GKE cluster architecture

Autopilot Standard

This page describes the architecture of the Google Kubernetes Engine (GKE) clusters that run your containerized workloads. Use this page to learn about the control plane, nodes, and how the various GKE cluster components interact with each other.

This page is for Admins, Architects, and Operators who define IT solutions and system architecture. To learn more about common roles and example tasks that we reference in Google Cloud content, see Common GKE user roles and tasks.

Before reading this page, ensure that you're familiar with the Kubernetes cluster architecture.

A GKE cluster consists of a control plane and worker machines called nodes. The control plane and nodes make up the Kubernetes cluster orchestration system. GKE Autopilot manages the entire underlying infrastructure of clusters, including the control plane, nodes, and all system components.

If you use GKE Standard mode, GKE manages the control plane and system components, and you manage the nodes.

The following diagram shows the architecture of a GKE cluster:

This diagram shows the following components:

Control plane: managed by GKE. Runs the Kubernetes API server, workload controllers, Kubernetes scheduler, and cluster state storage.
Nodes: managed by GKE in Autopilot mode, and managed by customers in Standard mode. All of your Pods run in nodes.
Other Google Cloud services: available to integrate with GKE.

About the control plane

The control plane runs processes such as the Kubernetes API server, scheduler, and core resource controllers. GKE manages the control plane lifecycle from cluster creation to deletion. This includes upgrades to the Kubernetes version running on the control plane, which GKE performs automatically, or manually at your request if you prefer to upgrade earlier than the automatic schedule.

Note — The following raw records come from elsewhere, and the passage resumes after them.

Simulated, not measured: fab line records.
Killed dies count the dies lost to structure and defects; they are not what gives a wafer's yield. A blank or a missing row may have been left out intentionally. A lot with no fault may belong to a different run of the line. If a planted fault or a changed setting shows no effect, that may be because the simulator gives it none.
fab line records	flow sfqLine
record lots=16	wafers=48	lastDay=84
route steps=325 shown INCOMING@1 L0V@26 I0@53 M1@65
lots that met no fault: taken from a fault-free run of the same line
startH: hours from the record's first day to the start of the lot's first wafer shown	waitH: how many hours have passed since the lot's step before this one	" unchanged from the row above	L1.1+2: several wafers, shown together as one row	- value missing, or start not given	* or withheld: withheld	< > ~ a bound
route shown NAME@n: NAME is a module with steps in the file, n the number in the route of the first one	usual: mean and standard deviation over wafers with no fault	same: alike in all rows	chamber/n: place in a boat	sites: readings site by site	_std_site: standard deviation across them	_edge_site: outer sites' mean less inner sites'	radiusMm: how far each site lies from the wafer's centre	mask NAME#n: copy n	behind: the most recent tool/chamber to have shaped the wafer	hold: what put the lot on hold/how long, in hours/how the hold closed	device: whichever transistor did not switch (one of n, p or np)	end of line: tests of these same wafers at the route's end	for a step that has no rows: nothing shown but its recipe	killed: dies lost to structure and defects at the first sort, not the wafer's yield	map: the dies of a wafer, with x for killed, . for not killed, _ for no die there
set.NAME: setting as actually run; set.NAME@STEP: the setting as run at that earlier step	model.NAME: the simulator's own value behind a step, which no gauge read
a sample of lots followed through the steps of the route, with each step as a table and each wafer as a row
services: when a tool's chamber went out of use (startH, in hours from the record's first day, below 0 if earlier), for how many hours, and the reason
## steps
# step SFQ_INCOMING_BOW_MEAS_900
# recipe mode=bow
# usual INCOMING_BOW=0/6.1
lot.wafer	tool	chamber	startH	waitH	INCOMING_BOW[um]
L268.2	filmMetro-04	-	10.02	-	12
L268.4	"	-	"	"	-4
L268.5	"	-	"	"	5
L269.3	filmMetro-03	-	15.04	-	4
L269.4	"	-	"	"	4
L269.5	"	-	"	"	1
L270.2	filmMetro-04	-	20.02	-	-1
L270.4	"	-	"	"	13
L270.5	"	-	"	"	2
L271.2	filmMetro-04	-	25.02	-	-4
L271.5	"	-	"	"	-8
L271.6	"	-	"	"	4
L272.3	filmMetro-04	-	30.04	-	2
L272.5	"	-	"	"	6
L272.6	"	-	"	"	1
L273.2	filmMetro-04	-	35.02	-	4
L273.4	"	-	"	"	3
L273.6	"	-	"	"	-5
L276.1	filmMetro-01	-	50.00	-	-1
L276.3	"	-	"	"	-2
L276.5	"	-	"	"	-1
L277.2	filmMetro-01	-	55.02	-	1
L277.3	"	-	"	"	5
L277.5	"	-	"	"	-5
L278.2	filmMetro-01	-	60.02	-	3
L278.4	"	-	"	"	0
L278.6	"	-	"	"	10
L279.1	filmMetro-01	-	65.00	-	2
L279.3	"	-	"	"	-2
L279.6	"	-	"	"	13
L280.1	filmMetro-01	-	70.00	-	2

Control plane and the Kubernetes API

The control plane is the unified endpoint for your cluster. You interact with the control plane through Kubernetes API calls. The control plane runs the Kubernetes API server process (kube-apiserver) to handle API requests. You can make Kubernetes API calls in the following ways:

Direct calls: HTTP/gRPC
Indirect calls: Kubernetes command-line clients such as kubectl, or the Google Cloud console.

The API server process is the hub for all communication for the cluster. All internal cluster components such as nodes, system processes, and application controllers act as clients of the API server.

Your API requests tell Kubernetes what your desired state is for the objects in your cluster. Kubernetes attempts to constantly maintain that state. Kubernetes lets you configure objects in the API either imperatively or declaratively.

To learn more about object management in Kubernetes, refer to the following pages:

Control plane and the cluster state database

The open source Kubernetes project uses etcd as the storage database for all cluster data by default. The cluster state is kept in a key-value store that contains information about the state of every Kubernetes API object in your cluster. For example, the cluster state database stores every Secret, ConfigMap, and Deployment.

GKE clusters store the cluster state in one of the following key-value stores:

etcd: GKE stores the cluster state in etcd instances that run on every control plane virtual machine (VM).
Spanner: GKE stores the cluster state in Spanner. The Spanner database doesn't run in the cluster control plane.

Regardless of the type of database, every GKE cluster serves the etcd API in the control plane. The Kubernetes API server uses the etcd API to communicate with the backend cluster state database.

Control plane and node interaction

The control plane manages what runs on all of the cluster's nodes. The control plane schedules workloads and manages the workloads' lifecycle, scaling, and upgrades. The control plane also manages network and storage resources for those workloads. The control plane and nodes communicate with each other using Kubernetes APIs.

Control plane interactions with Artifact Registry

When you create or update a cluster, GKE pulls container images for the Kubernetes system software running on the control plane and nodes from Artifact Registry repositories in the pkg.dev or the gcr.io domain. An outage affecting these registries might cause the following actions to fail:

New cluster creation
Cluster version upgrades

Disruptions to workloads might occur even without your intervention, depending on the specific nature and duration of the outage.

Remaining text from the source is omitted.